The specs: https://www.bourns.com/docs/Product-Datasheets/PEC12R.pdf

They provide a diagram of a suggested filter circuit for debouncing the contacts on the encoder.

Here is the diagram from the PDF as an image: enter image description here

I'm not an electrical engineer, but I get the basic idea of an RC based filter. The resistor values make sense: They pull the switch up to logic 1 value while limiting the current drawn from the 5V rail. How do you select a capacitor value for such a circuit? Do you measure the maximum rate-of-change for the square wave pulses you'd get from this switch, round up a little for safety, and then design a low pass filter that blocks signals at higher frequencies? Do you identify the frequency of the jitter and design a filter that filters that?

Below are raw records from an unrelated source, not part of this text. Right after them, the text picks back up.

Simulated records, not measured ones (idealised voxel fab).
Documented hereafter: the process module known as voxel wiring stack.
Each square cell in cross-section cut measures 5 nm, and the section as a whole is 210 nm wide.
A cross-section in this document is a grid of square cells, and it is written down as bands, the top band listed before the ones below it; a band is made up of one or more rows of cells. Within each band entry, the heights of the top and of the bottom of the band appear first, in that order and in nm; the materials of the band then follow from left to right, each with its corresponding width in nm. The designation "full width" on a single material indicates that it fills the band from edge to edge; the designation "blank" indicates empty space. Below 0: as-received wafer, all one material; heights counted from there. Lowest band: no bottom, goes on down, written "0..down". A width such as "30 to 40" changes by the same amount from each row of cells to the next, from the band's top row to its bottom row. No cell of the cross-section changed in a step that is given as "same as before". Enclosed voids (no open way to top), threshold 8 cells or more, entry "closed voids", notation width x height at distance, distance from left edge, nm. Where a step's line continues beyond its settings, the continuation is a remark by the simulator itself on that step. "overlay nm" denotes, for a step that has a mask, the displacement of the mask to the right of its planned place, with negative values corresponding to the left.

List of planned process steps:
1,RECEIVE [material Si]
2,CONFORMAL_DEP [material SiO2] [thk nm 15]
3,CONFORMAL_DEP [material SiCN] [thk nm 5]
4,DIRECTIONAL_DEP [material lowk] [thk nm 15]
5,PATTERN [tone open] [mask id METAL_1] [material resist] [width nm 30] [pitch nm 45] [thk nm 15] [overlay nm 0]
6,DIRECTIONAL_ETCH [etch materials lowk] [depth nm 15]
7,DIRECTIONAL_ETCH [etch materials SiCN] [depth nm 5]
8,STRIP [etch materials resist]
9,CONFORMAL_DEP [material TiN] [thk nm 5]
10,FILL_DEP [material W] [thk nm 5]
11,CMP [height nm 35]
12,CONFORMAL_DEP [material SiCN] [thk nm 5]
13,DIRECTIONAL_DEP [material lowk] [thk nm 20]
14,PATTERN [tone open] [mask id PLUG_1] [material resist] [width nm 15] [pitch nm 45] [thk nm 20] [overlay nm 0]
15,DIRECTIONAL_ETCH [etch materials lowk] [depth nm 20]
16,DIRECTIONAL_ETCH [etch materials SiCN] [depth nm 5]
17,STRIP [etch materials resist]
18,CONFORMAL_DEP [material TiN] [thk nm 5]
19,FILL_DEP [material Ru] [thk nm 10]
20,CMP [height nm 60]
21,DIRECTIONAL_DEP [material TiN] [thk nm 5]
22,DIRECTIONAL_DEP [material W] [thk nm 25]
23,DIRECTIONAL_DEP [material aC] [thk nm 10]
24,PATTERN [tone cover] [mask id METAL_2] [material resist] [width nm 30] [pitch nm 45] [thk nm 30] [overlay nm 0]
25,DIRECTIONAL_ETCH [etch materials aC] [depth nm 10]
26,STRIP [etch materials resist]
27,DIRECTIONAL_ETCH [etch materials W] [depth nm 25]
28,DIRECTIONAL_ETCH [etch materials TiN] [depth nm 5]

The project is built using an Arduino microcontroller and a digital input. I have written an interrupt service routine (ISR) that detects a falling edge on one of the inputs of the encoder, and then compares the value to the value of the other input to determine rotation direction.

I'm not sure how much hysteresis an Arduino digital input line has. The whole arrangement would probably work better with a Schmitt trigger in it, but I don't have a lot of room left on my project board for a DIP package, and don't have the skills for surface mount soldering.

(I'm beginning to think the digital input on the Arduino can't handle the slow-changing signals from the filtered output of the encoder and that I will need to add a Schmitt trigger.)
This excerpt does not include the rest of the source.